I don't have a lot of new things to say but a few things to add my thoughts to. I will not be reading anything auxiliary so surely some of my thoughts may not be as correct as someone who has read the entirety and has more knowledge of the rest of the book to form their opinions.
Based on the just the first part of Cambray I am not of the opinion that the narrator has an Oedipal complex. We all read this through our personal life experiences and a multitude of fiction and non-fiction that we have read. From my personal experience I remember how important it was for my father to tuck my brother and I in at night. To the point that we would yell for him to come in and it would seem like an eternity at times and I found out much later in life that was because he was reading to my sisters during that time and not simply ignoring us rude children! And in turn my children, more so when they were younger cherished the bed time rituals as much as I did and now do from a parent's perspective. For this reason I am not yet seeing the narrator as having an Oedipal complex with the exception of the passage that compared Swann as waiting downstairs for a lady but that is not enough for me. Perhaps as I get deeper into this vast writing my opinion will change.
I am very pleased that I am enjoying this writing as I expected I would. There was a fear in me that I had committed to a year's worth of reading and would end up not enjoying even though I tend to enjoy authors who are very detail oriented. And when I say details I don't mean so much specific colors of items and such but to go into great detail about his thoughts and memories is so perfect for me. Even still, it is early yet for me to figure on how Proust will compare in my mind to my favorite authors and that will be part of the fun for me to place him somewhere (hopefully high up there).
Knowing that this was going to be a long journey of many words and dense paragraphs I was pleasantly surprised to find the outright humor. And this is common to me when I read older works. I often equate non modern writing to dry and antiquated and it is almost universally the opposite. In many ways the humor is fresh and applicable to my own life and most of the character experiences could be people from today. The two particular humorous incidents that jumped out at me were firstly the scene that Kris mentioned where the Aunts think they are thanking Swann for the wine and he just looks at them confused. The second is the passage where Grandma always buys antiques for people and sometimes a newly wedded couple finds that the chair collapses the first time they use it. There was a lot to like and I find myself highlighting entire paragraphs which is a habit I hadn't gotten into much in the past. One particular passage that was powerful for me from early on:
"When a man is asleep, he has in a circle round him the chain of the hours, the sequence of the years, the order of the heavenly bodies. Instinctively he consults them when he awakes and in an instant reads off his own position on the earth's surface and the time that has elapsed during his slumbers."
A very unique way to describe how we are all naturally obsessed with the passage of time from the moment we wake.

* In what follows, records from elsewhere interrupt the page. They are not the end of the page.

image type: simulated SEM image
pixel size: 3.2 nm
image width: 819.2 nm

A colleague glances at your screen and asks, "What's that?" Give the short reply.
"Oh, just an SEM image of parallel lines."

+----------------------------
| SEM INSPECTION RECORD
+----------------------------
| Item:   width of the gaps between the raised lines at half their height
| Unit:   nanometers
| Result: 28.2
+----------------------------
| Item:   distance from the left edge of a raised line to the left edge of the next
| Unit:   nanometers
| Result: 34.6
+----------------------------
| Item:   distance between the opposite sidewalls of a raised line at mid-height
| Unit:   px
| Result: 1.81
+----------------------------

The narrator tries to convert the fleeting moment in to stable terms therefore he prepares for it ("as a painter who can hove his subject for short sittings only prepares his pallet") , tries to separate and extract it from those things that diminish it. The kiss is also described as a 'work of art'.
I think it's also important that this narrator's note to his mother is the first act of writing in the book. It was a sort of literary subterfuge to get his mother but also has a secondary function, the letter is an intermediary - a continuation of his own body. The letter being ignored (or misread) also leads the boy to - out of frustration - to literature.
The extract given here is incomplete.